Calle Francisco Lastres

Fuente del Berro

Francisco Lastres y Juiz (Havana, 1848 - Madrid, 1918) was a jurist and criminal-law scholar of the Restoration who introduced penitentiary correctionalism into Spain. He represented the country at the international prison congresses of Stockholm, Rome and Antwerp, and served as member of parliament for Puerto Rico and life senator.

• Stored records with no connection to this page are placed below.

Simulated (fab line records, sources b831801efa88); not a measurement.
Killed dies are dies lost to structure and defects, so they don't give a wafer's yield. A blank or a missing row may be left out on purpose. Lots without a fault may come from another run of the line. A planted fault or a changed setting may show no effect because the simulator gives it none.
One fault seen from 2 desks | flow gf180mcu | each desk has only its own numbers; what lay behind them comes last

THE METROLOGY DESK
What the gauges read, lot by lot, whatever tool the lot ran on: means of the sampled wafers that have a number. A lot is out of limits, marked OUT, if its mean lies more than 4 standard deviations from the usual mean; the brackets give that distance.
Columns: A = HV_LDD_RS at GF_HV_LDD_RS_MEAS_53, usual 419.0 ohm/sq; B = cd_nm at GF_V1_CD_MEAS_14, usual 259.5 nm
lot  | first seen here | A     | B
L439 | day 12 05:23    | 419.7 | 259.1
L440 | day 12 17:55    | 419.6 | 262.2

In 1875, when Spain still hanged its condemned, a jurist born in Havana published a book calling for the death penalty to be struck from the code. His name was Francisco Lastres y Juiz, born in 1848 across the Atlantic, who earned a law doctorate at the Central University of Madrid, where he became an assistant professor. His major work, the Studies on Penitentiary Systems, opened in Spain the first serious inquiry into what punishment was for. Lastres believed in correcting rather than avenging: he argued for sentences with no fixed release date, lasting as long as the convict took to reform, and dreamed of star-shaped prisons where a single guard at the center could see everything. He represented Spain at the prison congresses of Stockholm, Rome and Antwerp, and served as member of parliament and senator for Puerto Rico. He died in Madrid in 1918, far from the island where he was born. The calle de Francisco Lastres runs through Fuente del Berro. The council decision that named it does not survive, so the day the city chose to remember the man who wanted star-shaped prisons remains a small mystery.